Comments on the straw man...
Neal Gafter
neal at gafter.com
Fri Dec 11 11:17:51 PST 2009
These are thoughts that occur to me on first reading of Mark's strawman.
1. Lambda expressions. It appears there are two forms (which I call
expression lambdas and statement lambdas). I think that's a good idea. It
isn't clear if the parens in the expression lambdas are a required part of
the syntax, or just happen to appear in all the examples. A grammar to
accompany the proposal would clarify this. I don't have strong feelings
either way, but I believe we would come to regret requiring the parens.
The strawman doesn't say anything about it, but I believe it would be an
error to require that each evaluation of a lambda expression creates a
distinct object, as Mark suggested in a previous email. I can explain in
detail if it isn't clear why, but for a hint note that many of the examples
of lambdas in the strawman could be statically allocated (when the lambda
isn't technically a closure). The compiler should be free to do that,
rather than requiring the programmer to reorganize the code to place each
such lambda where it is evaluated only once.
There is too little detail to see how things fit together here. I don't
know what the type of a lambda expression is or what the type (and definite
assignment, exception, completion, binary compatibility, runtime, etc) rules
are. The devil is in the details.
2. Function types. The strawman doesn't give any semantics for these, so it
is hard to evaluate. What is the syntax for checked exceptions that might
be thrown by a function? How do I construct a class literal with these? Do
they obey subtype rules that are covariant on return types? Contravariant
on argument types? If it lacks either, it would reduce the flexibility of
the ParallelArray APIs. One option is that these types map to interfaces,
as BGGA, in which case we know a coherent spec in this direction is
possible. I know some people would like to see method handles investigated
as an implementation mechanism for function types, but I haven't seen any
serious attempt at specifying that.
Some language work will be required to explain how variables of function
type can be invoked. Perhaps variables of function type are also added to
the method namespace? It will be a bit messy; the devil is in the details.
3. Function conversion. Again, too much is missing. What is "appropriate
type" and "as needed"? Is this conversion applied only to lambda
expressions (as in BGGA)? Or does it also convert variables of "function
types" (sec 2) to "SAM types", which suggests that function types are not
interfaces? Is this an identity conversion? A subtype conversion? An
assignment conversion? An argument conversion? A boxing conversion? In
BGGA (and therefore FCM) it is a subtype conversion so that it can be
integrated into type inference, but perhaps the strawman author has other
ideas. Keeping the effect on type inference in mind should help prune the
design space, but the strawman gives no hint that this has been done.

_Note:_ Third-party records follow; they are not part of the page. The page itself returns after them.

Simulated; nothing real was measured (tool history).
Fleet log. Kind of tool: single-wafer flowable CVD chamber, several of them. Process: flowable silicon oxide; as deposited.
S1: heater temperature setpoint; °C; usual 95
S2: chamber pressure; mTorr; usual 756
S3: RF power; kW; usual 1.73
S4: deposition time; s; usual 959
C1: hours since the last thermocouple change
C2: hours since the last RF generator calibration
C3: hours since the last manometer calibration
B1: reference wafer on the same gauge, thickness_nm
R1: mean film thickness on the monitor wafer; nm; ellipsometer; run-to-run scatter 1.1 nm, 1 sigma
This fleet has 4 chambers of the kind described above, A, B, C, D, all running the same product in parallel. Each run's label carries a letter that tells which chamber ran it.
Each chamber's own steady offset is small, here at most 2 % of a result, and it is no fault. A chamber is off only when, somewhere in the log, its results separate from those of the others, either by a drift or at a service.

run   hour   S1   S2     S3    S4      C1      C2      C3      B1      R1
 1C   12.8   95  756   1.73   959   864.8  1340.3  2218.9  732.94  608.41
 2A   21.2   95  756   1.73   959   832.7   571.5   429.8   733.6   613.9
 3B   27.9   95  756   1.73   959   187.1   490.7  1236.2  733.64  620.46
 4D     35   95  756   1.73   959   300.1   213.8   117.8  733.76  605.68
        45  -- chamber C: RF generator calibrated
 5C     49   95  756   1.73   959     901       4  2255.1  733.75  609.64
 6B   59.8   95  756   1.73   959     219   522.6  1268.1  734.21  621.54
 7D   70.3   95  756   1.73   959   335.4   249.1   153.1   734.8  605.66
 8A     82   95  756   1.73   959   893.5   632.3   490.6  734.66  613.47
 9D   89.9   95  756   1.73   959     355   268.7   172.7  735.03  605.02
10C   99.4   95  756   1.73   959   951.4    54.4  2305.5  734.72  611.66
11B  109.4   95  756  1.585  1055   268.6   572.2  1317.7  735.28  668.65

What if the abstract method is generic?
If SAMs include classes (with a single abstract method), then how is the
constructor selected, and where do its arguments come from? Can it be an
inner class? A local class? Are the SAM's members in scope within the body
of the closure? If not, what is the reason to include (abstract) classes?
Including (abstract) classes also interferes with the compiler's ability to
select the allocation time (see second paragraph under 1 above). Overall, I
believe the issues with them and the rarity of use cases argues against
supporting (abstract) classes as SAMs.
Again, the devil is in the details; without details it is hard to see if or
how function conversions fit with the rest of the strawman.
4. Variable Capture. Needs more refinement about what is meant by
"effectively final". Despite the strawman's reference, the JLS DA/DU rules
can't be used for this purpose; a new and separate dataflow specification
would be required. That is likely to be comparable in size to the existing
JLS3 DA/DU analysis and require a significant effort to specify and
implement correctly. One simple approach is to define as "effectvely final"
variables that are never subject to an assignment (initialization in the
declaration is not assignment), as the BGGA prototype does. That is trivial
to specify. What appears to be intended here isn't (... devil ... details).
The strawman says that "A shared variable can be modified within the body of
a lambda expression, although it must be definitely assigned-to before the
lambda expression is evaluated." This is an error; there is no reason to
require a variable be definitely assigned if it is only written by the
lambda.
5. Scoping. I presume all names (except lambda parameters) and
accessibility are resolved as in the lexically enclosing scope (i.e. no
names inherited from the SAM). But this is far from clear (especially when
used with abstract class SAMs).
6. Exception transparency ala BGGA requires the type "Nothing" to be used as
an exception parameter and also in the return type for conversion of a
lambda whose body cannot complete normally, but there is no mention of
"Nothing" in the strawman. BGGA also introduces disjunctive types and
related rules for type inference. BGGA relies on function types being
interfaces, but the strawman explicitly leaves that open, making me wonder
what the strawman author has in mind. There is not enough information to
even guess what is envisioned here.
If disjunctive exception types are supported, then the coin specification
for multicatch can be simplified. It would allow the removal of the "final"
requirement on disjunctive catch parameters.
8. Extension methods. I think more experience with alternatives would be
valuable. My primary concern with extension methods in this form is that it
undermines one of their most valuable traits - the ability to retrofit
functionality on APIs without requiring access to the source. That is
useful among other reasons to enable much more flexibility in future
language changes.
As a separate matter, extension methods could be used as a basis for a much
cleaner specification of array-index syntax for lists/maps.
It isn't clear if discussion of extension methods is appropriate here or in
Coin.
0. Overall impression.
Overall, my impression is that this strawman sets a stake in the ground
about how the language features might fit together without actually working
it out or verifying that the ideas are mutually compatible. It appears to
address the simplest use cases only. There is not enough detail to evaluate
most of it. A great deal of work will be required to turn the ideas into a
coherent language specification, and that will likely require a significant
revision of the initial ideas. Many of my questions would be answered in
the effort; it isn't clear what purpose was served by publishing the
strawman.
Given the amount of language design work remaining and the short time frame
(5-6 months to feature complete), does Sun plan to devote someone (or a
team) with the appropriate skills (or who have the time to develop those
skills) to the task? When can we expect the blanks in the strawman to be
filled in? What resources and schedule are envisioned for the
implementation/prototype?
It would be nice to have a wiki to track progress. I can easily imagine
points being lost in discussion threads that branch from a message such as
this one. I've provided hosting here: <http://www.javac.info/lambda/>, but
I can easily imagine Sun could provide its own hosting facilities. (I've
sent Mark the admin password separately).